Since it launched in 2009, the name Rivieras has become synonymous with essentially one style: the laid-back loafer in cotton and mesh.
Inspired by a Spanish classic – the espadrilles – the shoe got a more mature look through an elevated back sole and a more elegant shape, taking cues from the moccasin. “We were both in our late thirties and we just didn’t feel like dressing in streetwear, so we made the Rivieras for ourselves, and it wasn’t long before our friends started asking for a pair,” explained Fabrizio Corveddu, who set up the label with his cousin Dan Amzallag.

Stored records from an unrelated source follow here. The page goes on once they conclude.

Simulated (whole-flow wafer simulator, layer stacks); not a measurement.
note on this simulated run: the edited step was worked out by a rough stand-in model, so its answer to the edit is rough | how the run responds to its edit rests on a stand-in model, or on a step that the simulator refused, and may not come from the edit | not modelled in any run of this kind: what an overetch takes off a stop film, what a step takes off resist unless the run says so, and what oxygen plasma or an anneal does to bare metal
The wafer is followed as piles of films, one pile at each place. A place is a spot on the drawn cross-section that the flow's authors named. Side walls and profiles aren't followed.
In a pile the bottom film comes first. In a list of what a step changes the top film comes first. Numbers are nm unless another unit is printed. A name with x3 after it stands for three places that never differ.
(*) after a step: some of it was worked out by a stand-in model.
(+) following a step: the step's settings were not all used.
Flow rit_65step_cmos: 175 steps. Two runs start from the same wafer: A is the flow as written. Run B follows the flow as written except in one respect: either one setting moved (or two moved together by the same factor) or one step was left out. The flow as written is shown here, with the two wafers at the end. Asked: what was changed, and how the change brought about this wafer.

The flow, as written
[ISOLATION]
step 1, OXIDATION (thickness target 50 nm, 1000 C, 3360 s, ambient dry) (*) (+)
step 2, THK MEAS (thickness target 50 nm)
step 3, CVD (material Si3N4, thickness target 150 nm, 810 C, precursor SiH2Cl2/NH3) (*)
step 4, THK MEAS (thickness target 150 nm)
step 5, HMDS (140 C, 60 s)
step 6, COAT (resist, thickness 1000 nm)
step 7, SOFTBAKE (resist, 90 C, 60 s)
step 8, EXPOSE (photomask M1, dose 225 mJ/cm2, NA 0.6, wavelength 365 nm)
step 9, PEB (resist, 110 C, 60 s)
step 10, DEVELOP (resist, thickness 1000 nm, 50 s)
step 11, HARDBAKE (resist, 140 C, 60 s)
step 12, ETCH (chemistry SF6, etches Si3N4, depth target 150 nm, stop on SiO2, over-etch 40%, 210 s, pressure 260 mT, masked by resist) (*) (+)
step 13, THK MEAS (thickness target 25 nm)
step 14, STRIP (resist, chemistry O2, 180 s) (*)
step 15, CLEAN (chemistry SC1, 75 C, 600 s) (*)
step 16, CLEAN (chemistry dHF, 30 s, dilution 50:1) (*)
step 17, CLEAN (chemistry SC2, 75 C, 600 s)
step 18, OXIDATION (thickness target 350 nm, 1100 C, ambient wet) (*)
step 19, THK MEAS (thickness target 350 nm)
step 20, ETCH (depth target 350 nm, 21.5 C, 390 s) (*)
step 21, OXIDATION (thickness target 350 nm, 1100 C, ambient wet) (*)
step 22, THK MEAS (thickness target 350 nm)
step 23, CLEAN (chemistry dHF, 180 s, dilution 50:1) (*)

Amzallag, whose resume includes stints at Calvin Klein and Swatch, is the man behind Rivieras’ quirky branding: each pair comes in a narrow rectangular box of a different color; when stacked together – ceiling-high – the mini-packages create a pixelated image or mosaic, that has become germane to Rivieras’ retail concept. The brand currently boasts four flagships in Paris, Ibiza, Jakarta and St. Barths, in addition to some 800 wholesale accounts, including Colette and Dover Street Market, which have stocked the brand from season one.
It’s most ambitious project yet, however, is to be a store in Shanghai, slated to open in May and meant to change its look every three to four months, accompanied by a capsule collection in matching colors that’s also to include small accessories such as hats and clutches, as the label is slowly moving away from strictly seasonal collections. “We want Rivieras to be a timeless classic rather than a fashion product. With 300,000 pairs it’s still niche, but that’s because we want organic growth,” which stood at 30 percent last season, according to Corveddu.
The shoes retail between 60 euros, or $67, and 85 euros, or $95.
New this year are the high-top Rivieras, or “Montante,” resembling laid-back ankle boots; a line of waterproof rain boots; and vinyl tuxedo loafers dubbed “le Smoking.”